Buying Delaware-based Atlantic Bank for $60 million was a coup for Chinese businessman Lin Chunping.
Earlier this year, Lin was all over the Chinese news describing his purchase of the bankrupt 85-year-old institution, which he he said planned to rename USA New HSBC Federation Consortium Inc.
Here was a self-made man, described as rising from poverty to buy copper and gold mines in West Africa before playing the rice trade. Despite having no banking experience, he had managed a major acquisition of what appeared to be an esteemed American property.
His ingenuity and business acumen earned him praise and a government advisory position.
One problem: Lin's exploits were about as real as the knockoff Chanel purses and Gucci sunglasses sold on curbside mats across China.
Now, after going on the lam, he sits in prison on unrelated charges of tax evasion involving hundreds of millions of yuan. His political appointment is no more.
Reporters there sniffed around Lin's story and concluded that there is no Atlantic Bank in Delaware.

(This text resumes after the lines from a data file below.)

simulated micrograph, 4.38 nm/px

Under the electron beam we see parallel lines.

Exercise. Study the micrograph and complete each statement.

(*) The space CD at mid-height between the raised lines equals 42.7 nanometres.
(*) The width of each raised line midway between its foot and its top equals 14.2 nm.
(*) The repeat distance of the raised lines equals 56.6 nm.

In a news conference in March, Lin apologized for "exaggerating" the takeover but said he is indeed looking to acquire overseas banks, including in the U.S., according to the People's Daily.
Atlantic Bank, however, was just a code for the U.S. company he actually purchased but was not allowed to name, Lin said.
In a country that already has a bad rap for fake Apple stores, rampant counterfeiting and questionable food supplies, touting a bank takeover that wasn't certainly doesn't help support a reputation for legitimacy.